My Day by Eleanor Roosevelt

Text Size: Small Text Normal Text Large Text Larger Text

WASHINGTON, Tuesday—As I was coming out of the homesteaders' meeting yesterday, one of the men stopped me and said: "I wish you could come down to my house, I've made a lot of new furniture and the house is looking very nice." I can't help thinking that there is a personal satisfaction in feeling that you have in your own home things which have been made by your own hands. I have always felt that that was one reason why our forefathers often made really lovely things. They did not work under a strain or in a great hurry for they were making things which would have to be used in their homes for many years to come, and every thing they did was done with both use and beauty in mind.

A little of that feeling is being recaptured in places where again people are making for their own use, with their own hands, things they are going to live with. Next time I go to Arthurdale I hope to have time to visit a number of houses, and see not only the furniture but some of the new babies who are growing up so quickly. One man handed me a photograph of a young lady whose middle name is Eleanor and I think she must be at least two years old, though she was born on the project.

Mrs. Scheider and I got into Washington last night at eleven-forty. We dined on the train with some of the other people who went down with us and put in five hours of uninterrupted work, a rare thing for us and one we rejoiced in.

People always say to me: "Why do you think so much of uninterrupted time?", and then I realize that I lay particular stress on it, because between the telephone and the numbers of people constantly coming to ask me questions, I rarely have fifteen minutes without an interruption in the White House. I have learned to disentangle my mind from whatever I am doing, answer the questions and go back to the task in hand, but try as you will, your train of thought is interrupted.

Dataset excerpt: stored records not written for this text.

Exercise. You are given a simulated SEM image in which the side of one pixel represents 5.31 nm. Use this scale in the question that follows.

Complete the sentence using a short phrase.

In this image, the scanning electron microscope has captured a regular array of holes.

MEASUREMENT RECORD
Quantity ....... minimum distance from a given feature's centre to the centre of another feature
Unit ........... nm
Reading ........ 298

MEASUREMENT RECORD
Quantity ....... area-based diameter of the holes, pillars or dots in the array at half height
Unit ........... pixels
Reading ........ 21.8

A press conference this morning at eleven o'clock and before that at least ten people in and out of my room, each trying to adjust their particular difficulties. I hope everyone gets met at the trains, I hope the right people get their right seats, I hope I haven't forgotten my best friends, but I realize that all these are but hopes and much like our hopes about the weather! Time alone will tell what we have done and not done about tomorrow!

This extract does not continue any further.